Wednesday, June 22, 2011

The CISS Indicator (fg)

There is a new indicator for measuring the systemic risk component of financial risk generated by ECB staff and recently published in the latest ECB Financial Stability Review; it's called the “composite indicator of systemic stress", or simpliy CISS.

The aim of CISS is to monitor the current level of systemic risk in financial markets by aggregating individual risk measures of various market segments including the bank and non-bank financial intermediaries sector, money markets, equity and bond markets, and foreign exchange markets. According to Hollo/Kremer/Duca (2011), each sub-index is calculated as the simple mean of the transformed values of three individual stress measures for each market segment. The five sub-indices are then aggregated on the basis of their time-varying cross-correlation structure in the same way as the overall risk of an asset portfolio is calculated from the risk characteristics of its individual assets. The novel feature of CISS is that the systemic risk measure relatively increases in times of high correlation of the sub-indices where stress prevails in several market segments at the same time. Such a situation implies that for financial investors, it becomes difficult to diversify and hedge their portfolios since market segments are nearly perfectly correlated.

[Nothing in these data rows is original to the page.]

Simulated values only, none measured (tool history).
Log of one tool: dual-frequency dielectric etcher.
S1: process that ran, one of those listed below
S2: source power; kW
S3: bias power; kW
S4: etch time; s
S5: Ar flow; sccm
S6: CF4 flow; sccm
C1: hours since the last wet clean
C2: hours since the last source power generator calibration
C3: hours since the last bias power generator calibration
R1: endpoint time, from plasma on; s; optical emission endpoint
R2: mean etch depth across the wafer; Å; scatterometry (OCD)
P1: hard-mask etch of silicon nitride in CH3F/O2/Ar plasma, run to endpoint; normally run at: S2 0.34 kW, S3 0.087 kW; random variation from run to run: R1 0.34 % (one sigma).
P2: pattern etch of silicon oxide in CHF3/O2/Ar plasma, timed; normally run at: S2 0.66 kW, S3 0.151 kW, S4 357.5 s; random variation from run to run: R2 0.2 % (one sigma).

Meanwhile the indicator nicely features the massive soaring of systemic risk starting in 2007 and it quite solidly depicts the implications of the sovereign debt crisis in the euro area, there is one decisive weakness in this measure: it is a measure designed to give a current picture of financial stress. However, it is incapable of mirroring the build-up of financial instability in the run-up to the financial crisis.

For monetary policy and macroprudential regulation, what is essentiel is the reliance on an ex-ante measure for the degree of financial instability and the likelihood of a near-time costly bust in economic terms. In this respect, the CISS is, like any other currently existing indicator, not able to quantitively sketch the build-up of systemic risk in the background of the financial system, where, at the same time, most current risk measures do NOT indicate future financial stress (see, for instance, the low measured corporate risk spreads in 2004-07 which did not indicate financial instability despite evolving financial imbalances due to massive lenghtening of financial intermediation chains and increased network activity). Consequently, it would turn out to be productive, if the CISS would be applied in order to address the issue of evolving financial imbalances ex-ante.